New research reveals major gaps between employer’s offerings and workers’ needs

Sixty-nine percent of employers cite one or more workforce-related issues as major concerns for their company’s leadership, and more than six in 10 (61%) reevaluated their health, retirement, and other benefit offerings in 2022, according to a new survey report by nonprofit Transamerica Institute® and its Transamerica Center for Retirement Studies® (TCRS).

“Employers are grappling with workforce issues ranging from attracting and retaining talent to productivity, flexibility, and return-to-work policies. In today’s rapidly evolving environment, many are reevaluating their business practices and benefit offerings, but the question is whether they are in sync with employees’ needs,” said Catherine Collinson, CEO and president of Transamerica Institute and TCRS.

Stepping Into the Future: Employers, Workers, and the Multigenerational Workforce examines employers’ benefit offerings, identifies employees’ unmet needs, and outlines recommendations. It is based on a survey of 1,800 for-profit U.S. employers including small, medium, and large companies (<100, 100 to 499, 500+ employees, respectively), and it features comparisons with a survey of 5,700 workers in for-profit companies. Employers’ Sense of Responsibility for Their Employees

Employers feel responsible for their employees. Across company sizes, more than eight in 10 employers similarly share a sense of responsibility for helping their employees keep their skills up-to-date and relevant, and achieve work-life balance, according to the survey’s findings.

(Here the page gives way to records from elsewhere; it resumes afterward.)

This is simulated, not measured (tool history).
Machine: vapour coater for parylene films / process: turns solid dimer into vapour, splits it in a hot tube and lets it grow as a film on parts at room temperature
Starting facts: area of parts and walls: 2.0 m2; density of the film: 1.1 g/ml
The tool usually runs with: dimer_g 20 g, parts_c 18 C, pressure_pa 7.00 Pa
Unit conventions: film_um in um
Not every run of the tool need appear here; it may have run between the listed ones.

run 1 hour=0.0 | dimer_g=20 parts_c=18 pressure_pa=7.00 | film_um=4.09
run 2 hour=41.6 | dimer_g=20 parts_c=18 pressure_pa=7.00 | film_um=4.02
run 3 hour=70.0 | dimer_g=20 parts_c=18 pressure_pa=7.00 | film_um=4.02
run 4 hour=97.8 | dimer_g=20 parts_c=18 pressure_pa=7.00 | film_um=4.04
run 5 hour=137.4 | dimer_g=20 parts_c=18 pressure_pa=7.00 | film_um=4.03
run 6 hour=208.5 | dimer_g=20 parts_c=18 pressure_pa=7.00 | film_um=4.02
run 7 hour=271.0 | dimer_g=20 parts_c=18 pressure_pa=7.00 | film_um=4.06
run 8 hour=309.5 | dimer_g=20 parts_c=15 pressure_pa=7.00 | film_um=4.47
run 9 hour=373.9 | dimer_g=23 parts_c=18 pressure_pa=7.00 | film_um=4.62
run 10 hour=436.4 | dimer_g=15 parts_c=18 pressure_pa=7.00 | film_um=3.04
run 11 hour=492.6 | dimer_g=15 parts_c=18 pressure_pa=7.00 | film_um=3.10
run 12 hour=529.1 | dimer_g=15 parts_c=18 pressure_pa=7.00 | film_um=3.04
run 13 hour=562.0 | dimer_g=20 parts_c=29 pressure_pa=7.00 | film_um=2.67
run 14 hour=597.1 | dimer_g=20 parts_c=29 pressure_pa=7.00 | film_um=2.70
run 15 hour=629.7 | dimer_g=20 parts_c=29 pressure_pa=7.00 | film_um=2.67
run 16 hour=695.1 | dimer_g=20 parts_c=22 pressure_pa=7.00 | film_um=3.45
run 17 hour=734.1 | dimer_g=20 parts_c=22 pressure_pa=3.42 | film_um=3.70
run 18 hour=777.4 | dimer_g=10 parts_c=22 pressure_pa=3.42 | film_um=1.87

Employer-Worker Disconnects in Need of Attention

“Employers have an opportunity to increase their understanding of employees’ needs,” said Collinson. “By comparing and contrasting employers’ offerings with workers’ perspectives, our research reveals glaring gaps.”

Based on the research findings, employers could address disconnects by:

  • Encouraging work-life balance. More than nine in 10 employers (96%) believe they are helpful in supporting their employees’ work-life balance, but only 75% of workers feel their employers are helpful in this way.
  • Emphasizing professional development. While 88% of employers feel responsible for helping their employees keep their job skills up-to-date, only 17% place a great deal of emphasis on professional development among employees of all ages, including those age 50 and older. At the same time, only 49% of workers indicate they are keeping their job skills-up-to date so they can work as long as they want and need.
  • Expanding health and welfare benefit offerings. There is currently a mismatch between the percentage of workers who value these benefits compared with employers’ offering them. For example, 95% of workers value health insurance as an important benefit, but only 63% of employers offer it to their employees.
  • Promoting physical health and workplace wellness. Eighty-six percent of employers are concerned about their employees’ physical health, a well-founded concern because 69% of workers are concerned about their physical well-being. In contrast to their concern, only 34% of employers offer a workplace wellness program to support their employees’ health and well-being.
  • Supporting mental health. Most employers (85%) are concerned about their employees’ mental health. These concerns are well-founded as the majority of workers (61%) are concerned about their own mental health. Forty-three percent of workers indicate they often feel anxious and depressed. Yet only one-third of employers (33%) offer an employee assistance program (EAP).
  • Cultivating an age-friendly work environment. Amid today’s multigenerational workforce, an “age-friendly” employer offers opportunities, work arrangements, and training and tools for employees of all ages to be successful. Eighty-three percent of employers consider themselves to be age-friendly, compared with just 67% of workers who feel that way about their employers.

“Larger companies have more comprehensive benefit offerings than small companies, but companies of all sizes have room for improvement, especially considering today’s multigenerational workforce,” said Collinson.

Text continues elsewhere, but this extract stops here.